Caijun Xu, Changyi Xiao, Zhongyuan Peng, Yixin Cao
Fudan University · Shanghai Innovation Institute
Figure 1. DenoiseRL conditions the policy on a truncated incorrect prefix produced by a weak model and trains it, via verifiable-reward RL, to denoise the corrupted reasoning state and recover the correct solution path.
This repository contains the official implementation of DenoiseRL: Bootstrapping Reasoning Models to Recover from Noisy Prefixes. DenoiseRL is a recovery-oriented reinforcement learning framework that replaces stronger-teacher supervision with structured perturbations derived from weak-model failures. Rather than imitating a stronger model or curating harder data, the policy is conditioned on incorrect reasoning prefixes and explicitly optimized to revise mistakes and reach a verified answer.
State-of-the-art reasoning RL pipelines (e.g., GRPO and DAPO) are typically constrained along two axes:
- Supervisory ceiling. Performance gains often hinge on access to a stronger teacher model, capping further progress when such teachers are unavailable.

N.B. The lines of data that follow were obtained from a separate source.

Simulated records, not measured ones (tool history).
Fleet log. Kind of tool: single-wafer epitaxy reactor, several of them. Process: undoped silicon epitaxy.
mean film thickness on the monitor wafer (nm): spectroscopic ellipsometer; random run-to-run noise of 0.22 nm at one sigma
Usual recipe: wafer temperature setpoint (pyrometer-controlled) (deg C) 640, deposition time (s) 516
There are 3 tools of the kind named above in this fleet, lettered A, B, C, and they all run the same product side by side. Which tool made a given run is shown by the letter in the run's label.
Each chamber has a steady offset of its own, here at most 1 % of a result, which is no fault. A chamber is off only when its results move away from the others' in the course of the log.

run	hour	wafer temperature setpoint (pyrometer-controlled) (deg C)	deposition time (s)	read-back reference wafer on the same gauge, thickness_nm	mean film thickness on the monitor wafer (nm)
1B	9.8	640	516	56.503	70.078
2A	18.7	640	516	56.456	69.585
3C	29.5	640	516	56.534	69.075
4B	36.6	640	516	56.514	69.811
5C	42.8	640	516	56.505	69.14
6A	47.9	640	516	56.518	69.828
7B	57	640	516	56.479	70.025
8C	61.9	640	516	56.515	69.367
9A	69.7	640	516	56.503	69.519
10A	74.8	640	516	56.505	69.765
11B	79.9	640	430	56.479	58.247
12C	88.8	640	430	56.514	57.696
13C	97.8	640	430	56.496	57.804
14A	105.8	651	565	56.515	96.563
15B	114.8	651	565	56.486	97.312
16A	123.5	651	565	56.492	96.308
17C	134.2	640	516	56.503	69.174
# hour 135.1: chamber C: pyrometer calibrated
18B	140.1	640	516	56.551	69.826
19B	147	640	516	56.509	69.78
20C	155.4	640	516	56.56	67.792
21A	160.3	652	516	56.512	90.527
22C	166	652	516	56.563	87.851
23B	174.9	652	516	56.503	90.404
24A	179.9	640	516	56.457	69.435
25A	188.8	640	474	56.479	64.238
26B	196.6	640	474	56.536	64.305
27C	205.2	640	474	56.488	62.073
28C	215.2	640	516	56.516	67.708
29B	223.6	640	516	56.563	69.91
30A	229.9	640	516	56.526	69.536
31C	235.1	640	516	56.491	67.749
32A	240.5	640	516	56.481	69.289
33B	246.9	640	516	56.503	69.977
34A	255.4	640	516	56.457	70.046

- Data engineering cost. Capability scaling commonly relies on heavy hard-data curation, adversarial synthesis, or trajectory filtering.
DenoiseRL departs from both directions. We invert the role of weak models: instead of treating them as imperfect supervisors, we exploit them as low-cost generators of structured corruptions. The policy is conditioned on truncated incorrect prefixes and trained — under standard verifiable rewards — to denoise the corrupted state and arrive at a verified solution. This casts reasoning RL as a denoising problem, drawing a conceptual parallel to denoising autoencoders and BART-style pretraining.
Each training step samples, per problem, a mixture of two rollout types and updates the policy with a single GRPO-style group baseline shared across the mixture:
- Main rollouts (N per problem): standard on-policy generations conditioned on the prompt.
- Denoise rollouts (K per problem): generations conditioned on a truncated weak-model wrong prefix. Given a wrong solution
w, we retain its firstp = max(1, ⌊rho · |w|⌋)tokens as an assistant-side prefix; the policy continues from this corrupted state.
Three design choices stabilize and amplify the recovery signal:
- Length-fair folding. The visible response is
ỹ = [w₁:p, y_{p+1:p+L}]withp + L ≤ R, preserving a comparable response budget against main rollouts. - Continuation-only optimization. PPO/GRPO gradients flow primarily through the model-generated continuation; the heavily off-policy prefix is verifier-visible but excluded from the loss, avoiding the high-variance importance ratios documented in prior PPO-style off-policy literature.
- Shared group baseline. Main and denoise trajectories of the same problem share a single advantage baseline, so denoise rollouts naturally provide negative or contrastive signal for problems that are otherwise saturated.
The joint objective can be written as a mixture
J(θ) = N/(N+K) · J_main(θ) + K/(N+K) · J_denoise(θ),
which is interpretable as optimizing the policy under a mixture of solving-from-scratch and recovering-from-corruption distributions.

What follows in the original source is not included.